As city leaders jump to address Fells Point complaints, some Baltimore residents say their communities aren’t getting the same treatment

·4 min read

People swarm into Keisha Allen’s Westport neighborhood from around the city and surrounding counties every day, using stoops and backyards of the South Baltimore residents’ homes to buy, sell and use drugs. Her complaints to the city and calls for help have done nothing to stop the problem.

That’s why the head of the Westport Neighborhood Association paid attention to the city’s reaction to recent violence, including shootings that injured three people, in trendy Fells Point. Business owners there signed a letter threatening to not pay taxes if city officials did not provide additional resources for what they described as longstanding problems, including crime, trash and traffic issues.
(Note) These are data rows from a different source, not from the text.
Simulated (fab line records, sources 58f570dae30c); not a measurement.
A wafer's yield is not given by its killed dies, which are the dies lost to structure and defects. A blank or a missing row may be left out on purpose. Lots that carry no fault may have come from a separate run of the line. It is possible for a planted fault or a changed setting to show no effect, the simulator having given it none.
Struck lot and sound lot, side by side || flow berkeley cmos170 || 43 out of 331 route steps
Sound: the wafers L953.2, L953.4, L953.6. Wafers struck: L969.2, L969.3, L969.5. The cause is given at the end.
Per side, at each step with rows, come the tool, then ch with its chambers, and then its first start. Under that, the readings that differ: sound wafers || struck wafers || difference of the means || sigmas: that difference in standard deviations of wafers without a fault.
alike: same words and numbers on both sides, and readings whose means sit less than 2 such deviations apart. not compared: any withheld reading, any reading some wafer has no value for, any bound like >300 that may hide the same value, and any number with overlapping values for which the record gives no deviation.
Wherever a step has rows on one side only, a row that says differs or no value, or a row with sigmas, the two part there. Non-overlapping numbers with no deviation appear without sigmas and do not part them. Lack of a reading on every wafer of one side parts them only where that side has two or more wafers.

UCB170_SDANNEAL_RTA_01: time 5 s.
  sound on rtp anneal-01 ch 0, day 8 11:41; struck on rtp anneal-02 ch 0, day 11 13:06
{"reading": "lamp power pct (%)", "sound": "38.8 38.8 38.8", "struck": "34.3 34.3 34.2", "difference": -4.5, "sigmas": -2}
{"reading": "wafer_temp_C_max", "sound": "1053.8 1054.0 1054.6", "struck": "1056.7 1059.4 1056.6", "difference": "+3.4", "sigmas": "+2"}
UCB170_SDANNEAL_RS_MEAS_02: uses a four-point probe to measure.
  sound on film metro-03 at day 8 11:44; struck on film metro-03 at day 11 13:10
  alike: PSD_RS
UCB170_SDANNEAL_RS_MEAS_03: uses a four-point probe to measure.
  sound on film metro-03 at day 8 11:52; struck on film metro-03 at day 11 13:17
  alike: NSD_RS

The response was swift. Mayor Brandon Scott convened a virtual town hall before about 700 participants and the police department announced detailed plans to flood the area with officers, along with a promise to start enforcing laws such as open container and illegal sales violations that have long been ignored.

Allen said she has long tried calling police, city hall and politicians to get them to focus on Westport’s problems, but the city has not given her and her neighbors the same attention.

“I just want it to be consistent,” Allen said of the city’s response. “I just want to see city hall and our police department, and our politicians respond same way as you would there.”

Community leaders across the city for the most part say they don’t begrudge the Fells Point business owners for their letter and threat to city officials. Rather, they would like the same sense of urgency be given to their issues.

“We don’t get any kind of response like that,” said Marvin L. “Doc” Cheatham, president of Matthew Henson Neighborhood Association in West Baltimore.

Allen, who also serves on the Baltimore City Democratic Central Committee and is co-founder of the Westport Community & Economic Development Corporation, said she has for years been contacting city officials in the mayor’s office and police department. She said she often dials the non-emergency 311 line for various issues.

“It’s no surprise that their voices (in Fells Point) are heard louder than ours even when we try,” Allen said.

Other community leaders agreed. They note differences between their neighborhoods and Fells Point, which is also more affluent and predominantly white.

Cyndi Tensley, the Carrollton Ridge community association president, said after she saw the news of the violence in Fells Point, Tensley was concerned, but then quickly reminded about the circumstances in her neighborhood. s.

Tensley questioned whether the city would have reacted so quickly to a letter from leaders in her neighborhood, or other parts of the city comprised of predominantly Black residents suffering from poverty.

“I think it’s crap. If our community members threatened to withhold paying taxes would we have the same result ? That answer would be no,” Tensley said. “For someone to do that is basically saying our city has failed and they are determined to not become (one of many communities) that have been failed. While they have this leverage they will use it, because it is about survival.”

Beth Whitmer, president of the Federal Hill Neighborhood Association, said she understands the frustrations.

“I’m sure there are communities that feel marginalized and I can understand that sentiment,” she said.

Federal Hill, like Fells Point, is more affluent and whiter than most other neighborhoods. Federal Hill and Fells Point also share similar issues, as waterfront communities that draw tourists.

“In the last couple of years there have been significant issues with traffics, dirt bike, speeding and really dangerous driving, late night partying and drinking,” she said.

She said she’s glad the city is making an effort to address the issues in Fells Point but would like to see those efforts elsewhere.

“It does seem like they are taking action, and I hope it continues and it needs to be broadened,” Whitmer said.

Cheatham, a longtime advocate and influential voice in the city, said he would like to see other communities learn some lessons from what happened in Fells Point.

“I commend Fells Point for doing what they are doing,” he said. “I’m telling Black communities to stop, look and listen. We can learn a lot from what they are doing.”

Cheatham said that on the day he spoke to The Baltimore Sun for this story, he received three calls from neighbors about garbage in the community. It’s a persistent issue.

“I point the finger are our elected officials, a tale of two cities,” one is black and white, Cheatham said.

Cheatham said the majority of the city’s homicides are Black victims and their killings are occurring in Black communities.

“What if we stopped paying taxes?” he said.